At present all our logs are in random files in random places in the operating system. I would like to see whether we can improve this. As an example of the problems caused by the current situation, if a user reports an issue, they normally don’t give a timestamp, so we have to assume the issue occurs say up to 20 minutes before the call was raised. Then we have to search the logs on the operating system for their user ID. As mentioned these logs are in various places. It isn’t easy to limit to a time span using standard operating system tools. Also we have a redundant architecture, meaning the users session could have been on any one of four web servers, and four application servers. The error could have happened on any of these 8 VMs.

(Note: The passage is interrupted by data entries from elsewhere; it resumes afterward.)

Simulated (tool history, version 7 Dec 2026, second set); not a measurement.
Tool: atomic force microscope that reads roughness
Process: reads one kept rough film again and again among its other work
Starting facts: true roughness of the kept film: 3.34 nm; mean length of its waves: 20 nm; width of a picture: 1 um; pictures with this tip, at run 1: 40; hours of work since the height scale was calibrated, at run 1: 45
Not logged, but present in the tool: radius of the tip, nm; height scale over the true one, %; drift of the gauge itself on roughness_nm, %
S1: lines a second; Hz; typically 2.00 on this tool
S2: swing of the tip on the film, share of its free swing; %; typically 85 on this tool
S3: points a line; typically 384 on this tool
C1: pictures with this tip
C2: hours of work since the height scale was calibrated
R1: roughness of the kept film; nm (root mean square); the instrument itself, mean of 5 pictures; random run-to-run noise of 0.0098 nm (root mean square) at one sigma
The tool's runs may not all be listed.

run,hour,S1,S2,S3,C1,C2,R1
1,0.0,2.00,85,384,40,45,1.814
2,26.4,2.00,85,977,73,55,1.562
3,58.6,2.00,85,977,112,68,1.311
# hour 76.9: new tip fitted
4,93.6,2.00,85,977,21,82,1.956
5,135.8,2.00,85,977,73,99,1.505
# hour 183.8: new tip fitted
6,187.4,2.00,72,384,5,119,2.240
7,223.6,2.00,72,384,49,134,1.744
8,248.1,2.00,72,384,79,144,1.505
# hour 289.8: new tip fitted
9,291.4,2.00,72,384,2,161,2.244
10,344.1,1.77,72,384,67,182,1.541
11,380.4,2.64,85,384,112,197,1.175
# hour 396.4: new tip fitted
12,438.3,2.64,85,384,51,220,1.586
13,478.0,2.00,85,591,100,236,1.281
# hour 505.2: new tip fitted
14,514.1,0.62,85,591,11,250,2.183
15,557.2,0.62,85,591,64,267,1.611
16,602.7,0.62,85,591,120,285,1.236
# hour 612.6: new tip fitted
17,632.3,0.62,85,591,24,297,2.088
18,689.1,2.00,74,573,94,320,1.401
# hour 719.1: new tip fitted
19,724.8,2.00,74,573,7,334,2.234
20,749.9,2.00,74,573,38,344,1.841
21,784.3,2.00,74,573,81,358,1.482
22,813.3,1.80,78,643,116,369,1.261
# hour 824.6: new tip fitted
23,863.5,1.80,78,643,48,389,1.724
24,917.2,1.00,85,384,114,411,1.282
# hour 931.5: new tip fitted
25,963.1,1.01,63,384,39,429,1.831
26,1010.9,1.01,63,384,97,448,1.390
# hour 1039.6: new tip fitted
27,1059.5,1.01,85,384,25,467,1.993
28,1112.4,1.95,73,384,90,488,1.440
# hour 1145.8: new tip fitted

It would be so nice if these logs could be aggregated into one place so I could just search once for this information. Of course this problem has been solved multiple times. One of the suppliers we use is Google Cloud Platform, so it seems like a good place to try first.

Installing the Software

First of all I want to test this in a non-production environment. To get an understanding of what is involved, I like to set things up manually first while creating documentation, then automate it. Here are my notes on the manual setup process.

Initial access

Colleagues in another team manage the Google cloud account, so they set me up with an admin account. This is different to my normal Google account. They recommend only to use it when necessary, and not to leave long lived browser sessions logged into the account. This is presumably to prevent issues where an admin is tricked into clicking a link with performs admin actions - if we are not logged in, the link won’t work.

OK, here goes! I log into the Google cloud platform console. My colleagues had created a project for me, which I could see once I selected my organization. I got an email telling me I had logged in. My colleagues instructed me to create a service account with permissions for logging.

Installing BindPlane

Google states that we need to download BindPlane So I follow their quick start guide to get familiar with the product.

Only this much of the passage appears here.